Push to legalise hunting in Queensland
A RECREATIONAL hunter has brought a petition before Queensland Parliament to legislate the hunting of feral game in state forests for a three year trial, a proposal backed by nearly 7000 people.
Daniel Boniface, a full-time student studying a Bachelor's degree in Environmental Science and also a recreational hunter, said such schemes are in place in NSW and Victoria, and have proven "safe and successful".
Hunting in Queensland is currently limited to feral animals on private property, with the landowners' permission to hunt.
In the petition - which has been supported by Katter's Australian Party MP Nick Dametto - feral species, including deer, goats, pigs, foxes, feral dogs and feral cats could be hunted in Queensland's state forests.
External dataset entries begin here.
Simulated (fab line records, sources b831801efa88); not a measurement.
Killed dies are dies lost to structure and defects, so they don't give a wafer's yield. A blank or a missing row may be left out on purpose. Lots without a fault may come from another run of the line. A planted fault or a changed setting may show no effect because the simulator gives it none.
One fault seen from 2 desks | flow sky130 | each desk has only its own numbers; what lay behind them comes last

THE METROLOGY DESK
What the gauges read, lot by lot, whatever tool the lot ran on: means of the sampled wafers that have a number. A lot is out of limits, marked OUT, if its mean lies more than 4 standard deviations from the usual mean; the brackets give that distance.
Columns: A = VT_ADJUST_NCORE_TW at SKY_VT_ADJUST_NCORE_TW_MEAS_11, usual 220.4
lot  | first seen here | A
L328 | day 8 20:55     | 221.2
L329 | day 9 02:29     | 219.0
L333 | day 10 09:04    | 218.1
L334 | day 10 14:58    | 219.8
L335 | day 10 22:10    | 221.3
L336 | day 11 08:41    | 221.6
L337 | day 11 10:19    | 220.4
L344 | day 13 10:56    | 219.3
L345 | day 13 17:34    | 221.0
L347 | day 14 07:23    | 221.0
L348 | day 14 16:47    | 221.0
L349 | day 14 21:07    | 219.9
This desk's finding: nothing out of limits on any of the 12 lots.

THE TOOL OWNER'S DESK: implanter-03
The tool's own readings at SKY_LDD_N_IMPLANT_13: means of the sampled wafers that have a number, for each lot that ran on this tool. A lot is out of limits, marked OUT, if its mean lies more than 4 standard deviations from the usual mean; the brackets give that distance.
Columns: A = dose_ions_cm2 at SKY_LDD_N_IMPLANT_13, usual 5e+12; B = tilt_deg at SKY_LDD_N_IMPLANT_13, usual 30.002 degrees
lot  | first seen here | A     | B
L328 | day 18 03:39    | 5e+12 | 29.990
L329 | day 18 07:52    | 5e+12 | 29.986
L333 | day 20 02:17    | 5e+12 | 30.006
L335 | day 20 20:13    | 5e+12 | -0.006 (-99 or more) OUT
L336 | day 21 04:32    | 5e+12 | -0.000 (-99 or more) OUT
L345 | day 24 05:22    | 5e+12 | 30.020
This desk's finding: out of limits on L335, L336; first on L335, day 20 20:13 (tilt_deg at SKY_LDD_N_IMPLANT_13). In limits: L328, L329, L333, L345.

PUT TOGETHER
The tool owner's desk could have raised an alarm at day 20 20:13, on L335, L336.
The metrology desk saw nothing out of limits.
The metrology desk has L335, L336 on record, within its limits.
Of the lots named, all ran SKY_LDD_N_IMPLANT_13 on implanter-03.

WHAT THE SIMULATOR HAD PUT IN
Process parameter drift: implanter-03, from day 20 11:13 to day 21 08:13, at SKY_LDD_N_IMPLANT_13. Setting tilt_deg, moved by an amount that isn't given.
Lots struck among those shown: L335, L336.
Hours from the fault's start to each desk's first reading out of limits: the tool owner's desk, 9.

Mr Boniface said the legislation would have "multi-faceted economic and ecological" benefits.
"The obvious benefits to the environment include ameliorating damage inflicted by pigs, deer, buffalo, donkeys and feral cattle and also alleviating pressures of predation from foxes, feral cats and feral dogs," he said.
"The economic benefits of that would involve hunters from interstate, hunters on the south east corner of Queensland travelling to remote communities and spending money on things like accommodation, fuel, food, drinks, ice and souvenirs.
"And there's a lot of areas stricken by drought and unemployment and the drought isn't just affecting primary producers it's affecting their communities because people aren't spending money."
Mr Boniface referred to an economic impact of recreational hunting in NSW report by NSW Department of Primary Industries from May last year which revealed recreational hunting by the 19,000 NSW game hunting license holders accounts for $119 million of Gross State Product and 860 jobs.
The report further showed the 207,000 non-game licence holders account for between $446 million and $1.366 million of Gross State Product and between 3932 and 11,572 jobs.
Mr Boniface said the NSW DPI report should act as a case study for a similar scheme to be established in Queensland.
He added the legislation could be "controversial to some but hugely beneficial to great stakeholders and the environment".
"The people who understandably have concerns about public safety haven't had the opportunity to comment on it yet and I welcome those comments and that discussion because it gives the firearm community an opportunity to talk about how important public safety and the safe use of firearms is to us," he said.
"At this point in time the petition is simply seeking a three-year trial of hunting in state forests so we can generate some evidence from the standpoint of its ecological benefits and its environmental benefits and also to show like NSW, Queensland firearm owners can get through a period and prove themselves trustworthy with no incidents at all."
Mr Boniface said he would "welcome" a conversation with any stakeholders about how they can address people's concerns around public safety.
"The petition isn't really proposing anything other than a conversation," he said.
Already 6754 signatures have been made since the petition was posted on the 4 of September, with Mr Boniface hoping for 10,000 signatures.